Willow Creek Watershed

Key elements of the demonstration watershed

Geological framework investigations are designed to understand the sedimentologic and hydrogeologic characteristics of the unconsolidated basin fill. These investigations consist of field mapping of surface exposures, analyses of drill cores and field determination of aquifer properties, such as hydraulic conductivity and storativity, and non-invasive geophysical surveys. Several IU graduate students have accomplished some of this work as part of their theses.

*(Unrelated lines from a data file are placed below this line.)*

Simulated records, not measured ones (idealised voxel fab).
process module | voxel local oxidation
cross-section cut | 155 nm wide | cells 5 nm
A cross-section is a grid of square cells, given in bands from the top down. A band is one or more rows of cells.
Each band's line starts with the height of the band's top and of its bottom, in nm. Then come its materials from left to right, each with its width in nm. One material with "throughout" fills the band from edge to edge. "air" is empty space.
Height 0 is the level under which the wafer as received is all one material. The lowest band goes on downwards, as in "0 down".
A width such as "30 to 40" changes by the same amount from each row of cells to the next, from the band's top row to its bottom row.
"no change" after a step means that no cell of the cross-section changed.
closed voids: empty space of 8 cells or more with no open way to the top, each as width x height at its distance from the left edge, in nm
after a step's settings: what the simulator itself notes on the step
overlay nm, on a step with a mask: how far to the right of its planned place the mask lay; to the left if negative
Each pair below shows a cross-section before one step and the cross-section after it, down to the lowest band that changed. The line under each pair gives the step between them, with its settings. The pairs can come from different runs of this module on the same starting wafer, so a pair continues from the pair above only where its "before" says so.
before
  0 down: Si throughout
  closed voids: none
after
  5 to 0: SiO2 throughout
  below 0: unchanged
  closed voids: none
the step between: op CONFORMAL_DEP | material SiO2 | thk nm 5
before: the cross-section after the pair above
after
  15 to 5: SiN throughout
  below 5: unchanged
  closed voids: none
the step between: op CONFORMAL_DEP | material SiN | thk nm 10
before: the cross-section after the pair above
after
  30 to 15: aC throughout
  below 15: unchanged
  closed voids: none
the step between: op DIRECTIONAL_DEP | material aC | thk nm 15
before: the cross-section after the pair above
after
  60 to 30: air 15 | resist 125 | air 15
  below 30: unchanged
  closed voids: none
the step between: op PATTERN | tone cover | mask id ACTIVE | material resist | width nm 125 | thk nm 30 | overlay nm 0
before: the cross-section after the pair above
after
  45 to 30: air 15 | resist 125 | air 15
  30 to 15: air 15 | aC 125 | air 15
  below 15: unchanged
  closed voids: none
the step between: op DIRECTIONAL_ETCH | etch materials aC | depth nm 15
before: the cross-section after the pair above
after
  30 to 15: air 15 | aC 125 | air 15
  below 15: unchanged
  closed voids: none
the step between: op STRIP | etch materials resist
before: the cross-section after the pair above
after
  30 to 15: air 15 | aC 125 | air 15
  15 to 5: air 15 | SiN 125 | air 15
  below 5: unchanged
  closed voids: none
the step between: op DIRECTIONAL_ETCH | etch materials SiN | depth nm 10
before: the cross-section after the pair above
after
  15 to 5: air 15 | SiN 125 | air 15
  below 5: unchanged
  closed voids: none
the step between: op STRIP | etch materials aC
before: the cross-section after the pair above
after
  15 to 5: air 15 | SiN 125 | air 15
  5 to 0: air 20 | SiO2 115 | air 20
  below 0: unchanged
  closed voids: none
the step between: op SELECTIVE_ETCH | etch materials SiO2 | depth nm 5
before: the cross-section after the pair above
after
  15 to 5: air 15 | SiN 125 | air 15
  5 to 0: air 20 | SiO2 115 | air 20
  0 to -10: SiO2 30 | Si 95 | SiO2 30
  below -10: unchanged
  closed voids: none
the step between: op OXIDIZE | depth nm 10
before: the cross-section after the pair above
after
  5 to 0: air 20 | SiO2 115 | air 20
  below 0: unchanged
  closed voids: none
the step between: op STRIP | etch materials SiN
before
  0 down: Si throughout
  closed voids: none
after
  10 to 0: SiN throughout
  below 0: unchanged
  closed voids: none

Hydrologic monitoring involves deployment of electronic instruments for continuous measurements of water levels in aquifers, stream stages, micrometeorological conditions (such as wind profiles, humidity and temperature gradients, solar and terrestrial radiation, etc.), and snowmelt. Sally Letsinger’s IU Ph.D. work consisted of installation of many such instruments, and developing the data-handling capabilites necessary to study their data. Descriptions of individual instrumented sites are accessible from the Willow Creek Demonstration Watershed map.

Computer modelling implements algorithms for simulating snowmelt in rugged terrain, streamflow routing, and groundwater flow in heterogeneous porous media.

Other studies have developed from teaching projects. Examples include stream assessments, the study of snow geochemistry to investigate possible relationships with orography or mountain geometry, and ranchers’ needs.

Watershed boundary map

Daily stream report

Daily stream flow reports are only available during the “water year,” April 1 to October 1. The sensors are removed from the stream gauges during winter to prevent freezing.